Need a Car? Israeli Historian Benny Morris Says You Can Steal It

According to Benny Morris, who at one time described himself as one of the “New Historians” that had arisen in Israel in the 1980s, one’s perceived needs are justifications for the injustices one might commit trying to fulfil them.

Speaking in a 2005 interview with Haaretz, Morris presents his justification for the establishment – some might say imposition – of Israel in the region and the resulting ethnic cleansing of Palestinians:

“Arab people gained a large slice of the planet. […They] have 22 states. The Jewish people did not have even one state. There was no reason in the world why it should not have one state. Therefore, from my point of view, the need to establish this state in this place overcame the injustice that was done to the Palestinians by uprooting them.”

Remarkably, Morris constructs his justification through conflating need with right. Because he needs something, Morris is saying, he gives himself the right to take it from others. This is more clearly seen if we substitute car for state; family to describe for both Arabs and the Jews; and neighbourhood for planet:

“The families around me own a large number of the cars in the neighbourhood. […They] have 22 cars. My family did not have even one car. There was no reason in the world why we should not have one car. Therefore, from my point of view, the need to own a car overcame the injustice that was done to the other families by stealing one of their cars.”

The items and scale are different, but the moral argument is the same: because he needed a car, Morris is saying, he had a right to steal one. He justifies this declared right, which he recognises constitutes an injustice when exercised, by saying that around him are plenty of cars, so stealing one won’t make much difference to the owners.

If we base society and international order on Morris’s relativistic accounting, which more broadly rests on Zionist morality as articulated by Zev Jabotinsky, then there is no society and no order other than the rule of might in the service of what one wants.

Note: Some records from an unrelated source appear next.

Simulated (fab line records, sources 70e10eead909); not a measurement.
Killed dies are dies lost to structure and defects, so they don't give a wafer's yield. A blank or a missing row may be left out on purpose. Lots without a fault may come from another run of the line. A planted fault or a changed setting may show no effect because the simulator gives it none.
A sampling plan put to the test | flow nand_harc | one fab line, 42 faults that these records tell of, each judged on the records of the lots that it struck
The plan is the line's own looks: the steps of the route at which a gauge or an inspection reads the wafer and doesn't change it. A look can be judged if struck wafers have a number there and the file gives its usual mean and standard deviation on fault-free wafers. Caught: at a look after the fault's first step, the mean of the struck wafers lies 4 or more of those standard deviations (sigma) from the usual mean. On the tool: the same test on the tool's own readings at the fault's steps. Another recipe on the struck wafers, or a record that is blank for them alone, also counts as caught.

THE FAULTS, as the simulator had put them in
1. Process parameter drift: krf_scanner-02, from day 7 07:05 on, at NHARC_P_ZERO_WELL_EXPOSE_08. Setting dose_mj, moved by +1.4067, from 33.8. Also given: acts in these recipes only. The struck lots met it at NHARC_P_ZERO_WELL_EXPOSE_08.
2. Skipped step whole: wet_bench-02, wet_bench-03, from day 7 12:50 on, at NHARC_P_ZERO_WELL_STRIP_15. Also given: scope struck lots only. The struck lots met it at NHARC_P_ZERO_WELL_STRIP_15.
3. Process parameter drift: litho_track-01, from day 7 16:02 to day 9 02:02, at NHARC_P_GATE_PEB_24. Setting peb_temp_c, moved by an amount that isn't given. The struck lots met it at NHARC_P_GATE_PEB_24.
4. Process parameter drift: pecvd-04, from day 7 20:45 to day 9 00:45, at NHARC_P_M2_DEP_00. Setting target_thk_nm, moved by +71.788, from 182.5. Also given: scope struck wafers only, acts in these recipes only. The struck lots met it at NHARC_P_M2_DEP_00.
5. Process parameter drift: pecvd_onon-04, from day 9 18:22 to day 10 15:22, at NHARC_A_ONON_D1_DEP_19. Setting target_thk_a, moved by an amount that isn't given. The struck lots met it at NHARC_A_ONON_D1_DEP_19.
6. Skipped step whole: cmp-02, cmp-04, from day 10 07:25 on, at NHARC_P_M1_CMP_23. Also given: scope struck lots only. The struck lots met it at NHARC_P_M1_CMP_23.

If Morris can have an entire country because he feels he needs one, then what is to stop him stealing other things when he feels he needs them? Such as more land, water and other resources, as indeed Israel has been doing in the remainder of Palestine that Morris’s “family” has not yet completely taken from the Palestinians.

I urge anyone who supports Morris’s argument not to follow his example. His moral relativism, which rests on the fulfilment of one’s own needs at the expense of others, will get you into a lot of trouble.